Discrimination in employment and occupation with respect to gender, race, disability, and HIV/AIDS status occurred. While women had equal access to education, the private sector paid women less than men for substantially similar work. Women filled few decision-making positions in the private sector, and there were even fewer women sitting on corporate boards, where approximately 6 percent of all board members were women.

The law requires organizations employing more than 35 persons to set aside at least 3 percent of their positions for persons with disabilities, but the government was not always effective in enforcing this law. The main reasons for the low employment rate of persons with disabilities were inaccessible workplaces and a lack of adapted equipment.

Many community leaders claimed there was discrimination in the employment of Creoles (citizens of African descent) and Muslims of Indian origin in the public service.

In 2017 the Equal Opportunities Amendment Act came into force to counter abuses under the 2012 Certificate of Character Act, which requires employees to provide proof to their employers that they have no criminal record. The new amendment protects employees from being fired due to a criminal record on their certificate of character that “is irrelevant to the nature of the employment for which that person is being considered.” Previously some workers complained employers fired them once the employer learned they lacked a clean certificate of character. Many individuals complained the certificate makes no distinction between minor offenses, such as street littering, and more serious offenses. Observers noted all offenses remain permanently on the certificate of character.

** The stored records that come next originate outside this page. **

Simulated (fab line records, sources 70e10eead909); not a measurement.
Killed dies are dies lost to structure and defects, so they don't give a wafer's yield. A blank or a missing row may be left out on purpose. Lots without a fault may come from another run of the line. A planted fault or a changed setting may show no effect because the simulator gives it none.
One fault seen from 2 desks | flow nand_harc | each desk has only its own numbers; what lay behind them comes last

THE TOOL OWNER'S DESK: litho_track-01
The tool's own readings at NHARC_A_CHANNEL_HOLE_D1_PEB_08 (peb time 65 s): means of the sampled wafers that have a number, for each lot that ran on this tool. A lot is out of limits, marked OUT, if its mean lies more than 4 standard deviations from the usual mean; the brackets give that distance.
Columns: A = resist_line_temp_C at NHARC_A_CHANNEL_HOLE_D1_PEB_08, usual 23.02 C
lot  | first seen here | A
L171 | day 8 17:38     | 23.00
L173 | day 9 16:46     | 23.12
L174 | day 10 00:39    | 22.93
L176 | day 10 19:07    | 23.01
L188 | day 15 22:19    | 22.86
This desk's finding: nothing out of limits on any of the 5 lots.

In the private sector, the NRB sets minimum wages for nonmanagerial workers outside the EOE. The minimum wage for an unskilled domestic worker in the EOE was above the poverty line, while the minimum wage for an unskilled factory worker outside the EOE was below the poverty line.

By law employers cannot force a worker outside the EOE to work more than eight hours per day, six days per week. The standard legal workweek in the EOE is 45 hours. According to a local trade union, the Mauritius Labor Congress, 10 hours of overtime a week is nonetheless mandatory at certain textile factories in the EOE. Regulations require remuneration for those who work more than their stipulated hours at one and a half times the normal salary rate. Those who work during their stipulated hours on public holidays are remunerated at double their normal salary rate. The law provides for paid annual holidays but does not prohibit compulsory overtime in the EOE. For industrial positions, regulations do not permit workers to work more than 10 hours a day. The law requires the Ministry of Labor, Industrial Relations, Employment and Training to investigate cases of overtime violations. If an employer fails to take action to address the violations, the ministry initiates a court action.

The Employment Rights Act and the Employment Relations Act cover the laws relating to acceptable conditions of work outside the EOE. These laws provide for a standard workweek and paid annual holidays, require premium pay for overtime, and prohibit compulsory overtime. A worker (other than a part-time worker or a watchperson) and an employer may agree, however, to have the employee work in excess of the stipulated hours without added remuneration, if the number of hours covered in a 14-day period does not exceed 90 hours or a lesser number of hours as agreed to by both parties.

The government did not enforce the law effectively. While the government enforced wages in the formal sector, there were reports employers demoted workers to part-time status to evade wage and hour requirements. Penalties were not sufficient to deter violations.

The government sets occupational safety and health standards. By law workers can remove themselves from situations that endanger health or safety without jeopardy to their employment, and authorities effectively protected employees in these situations; however, workers did not generally exercise this right.

Ministry of Labor, Industrial Relations, Employment and Training officials inspected working conditions. The ministry employed labor and industrial relations officers, including labor inspectors in the Migrant Labor Unit, to investigate all reports of labor abuses. Despite an increase in the number of inspectors in the Migrant Labor Unit, trade unions said the number was insufficient to enforce compliance. Penalties were not always sufficient to deter violations. Authorities generally applied these standards to both foreign and citizen workers.

The actual market wage for most workers was much higher than the minimum wage due to a labor shortage and collective bargaining.

Unions reported cases of underpayment for overtime in the textile and apparel industries due to differences in existing legislation and remuneration orders for the calculation of overtime hours.

Employers did not always comply with safety regulations, resulting in occupational accidents. There were reports of foreign workers living in dormitories with unsanitary conditions, which gave rise to spontaneous protests during the year. For example, on October 3, the Passport and Immigration Office deported 42 Bangladeshi migrant workers of Firemount Textiles after they violently protested delays in salary payment and poor living conditions.